August 31, 2022 –4 min read
DynamoDB Streams capture a time-ordered sequence of events in any DynamoDB table.
In a previous blog post, DynamoDB Streams and AWS Lambda Trigger in .NET, we learned how to set up a DynamoDB Stream on a DynamoDB table and wire up a Lambda Function written in .NET to respond to stream record events.
A stream record contains information about a data modification to a single item in a DynamoDB table. Shards in DynamoDB streams is a collection of stream records.
When enabling Streams, DynamoDB creates at least one Shard per partition in the DynamoDB table. When a Lambda function is used to process the events in the DynamoDB Stream, one instance of the Lambda Function is invoked per Shard in the Stream.
As long as the .NET Lambda Function processes the records as expected, there will be a continuous stream of event records coming to the function as we make changes to the data in the DynamoDB Table.
However, if there are exceptions when processing Stream events, any further changes to the table item start queuing up in the Stream. Any new updates to items in the DynamoDB table will be delivered to the Lambda Function only after the record that threw the exception is successfully processed.
If there are exceptions when processing Stream events, any further changes to the table item start queuing up in the Stream.
You will see slight behavior differences based on the number of partitions on the DynamoDB table and the number of concurrent Lambda functions configured for processing from the DynamoDB stream.
To test the above configurations, let’s simulate an exception in our .NET Lambda Function.
Below I have modified the Lambda Function from our previous blog post, which listens to changes in my User table, to check if the user’s Name property contains the word ‘Error’. And if it does, I throw an exception.
foreach (var record in dynamoEvent.Records) ... if (user?.Name?.Contains("Error") ?? false) context.Logger.LogInformation("User container Error"); throw new Exception("User contains error"); ...
This is just for demonstration purposes. In real-world functions, the exceptions can happen because of unhandled null exceptions, external dependencies that your Lambda Function might be using etc.
Queuing up new stream records when an exception occurs is not a great experience when building applications. Exceptions might happen for various reasons, and the associated fix will differ.
So when designing integration with DynamoDB Streams, we need to make sure that record processing does not get blocked on exceptions.
The AWS Lambda DynamoDB Trigger provides a few additional settings that can be used to control this default behavior.

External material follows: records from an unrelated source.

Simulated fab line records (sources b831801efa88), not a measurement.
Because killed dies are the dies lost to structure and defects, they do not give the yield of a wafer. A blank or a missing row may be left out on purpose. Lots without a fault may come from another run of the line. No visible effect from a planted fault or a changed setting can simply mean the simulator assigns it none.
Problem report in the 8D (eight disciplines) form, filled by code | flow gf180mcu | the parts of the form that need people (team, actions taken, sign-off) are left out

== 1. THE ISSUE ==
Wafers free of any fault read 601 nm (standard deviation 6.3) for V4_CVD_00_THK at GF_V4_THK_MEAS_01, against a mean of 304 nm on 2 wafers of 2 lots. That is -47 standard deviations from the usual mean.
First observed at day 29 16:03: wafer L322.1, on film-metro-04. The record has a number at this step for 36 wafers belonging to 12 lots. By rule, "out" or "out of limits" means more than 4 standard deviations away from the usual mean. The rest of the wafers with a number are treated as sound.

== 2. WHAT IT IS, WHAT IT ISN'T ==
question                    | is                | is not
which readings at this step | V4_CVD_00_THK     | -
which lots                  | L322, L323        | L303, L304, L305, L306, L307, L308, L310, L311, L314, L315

By setting theOn-failure destination‘ to an Amazon SQS Queue or SNS Topic, we can move error records from the stream to the queue for later processing. This acts like a Dead Letter Queue (DLQ).
The two settings that go in hand when setting the on-failure destination are:
- Retry Attempts → Maximum number of retries when Lambda returns an error
- Maximum age of record → Max time/age of a record until it is sent to Function.
By default, both these values are set to -1, which means there is no limit. This is what causes the errored record to be retried until it succeeds of the max-age reaches (which is 7 days).
When Lambda discards records that are old (over the max age) or has reached the max retry limit, it sends these records to the configured SNS/SQS.
With the updating settings on the Lambda Trigger configuration, update a record in the User table with the name containing the word Error. Also, update a few other records to trigger a few other stream records.
You will notice that the Lambda Function was invoked twice with the record with the word Error. Since the message will not be processed (regardless of the number of retries), it will be moved to the configured SQS queue. You can fix the code or do the necessary to fix the error record and move them out of the queue.
For real-world scenarios, if the error in processing the Stream record is transient, it might succeed in the retry and will unblock the stream. However, if the errors are not transient, they will be moved to the SNS/SQS without blocking the Stream from further processing.
Your action for the messages in the queue depends on your application, the error message, and the business logic associated with the record processing.
Messages in the SNS/SQS can be monitored and processed separately without having to block the other updates in the DynamoDB stream. Once the error record is moved to the DLQ, the Stream records’ processing continues as usual.
Amazon SNS For the .NET Developer: Getting Started Quick and Easy
Learn how to get started with Amazon SNS and use it from a .NET application. We will learn about Topics, sending messages to topics, and using Subscriptions to receive messages. We will also learn about Filters, how to use them, and error handling with SNS.
Depending on the kind of processing and number of activities you want to trigger based on Stream Records, you can choose different integration patterns.
If the actions to perform on Stream Record changes are minimal, you can handle it in the Lambda Function, as shown before.
If there are multiple independent operations that you need to perform on Stream Record events, it is better to introduce an SNS Topic in the middle and offload the independent operations.
Keeping the original Lambda function to have minimal responsibility of publishing the event to SNS also reduces the chances of exceptions. All independent operations can be different subscribers on the SNS or handled off to separate SQS queues.
If the order of processing is essential, you can check out various other integration patterns detailed in this article, How to perform ordered data replication between applications by using Amazon DynamoDB Streams.
I hope this helps you to understand how to handle exceptions when integrating with DynamoDB Stream events.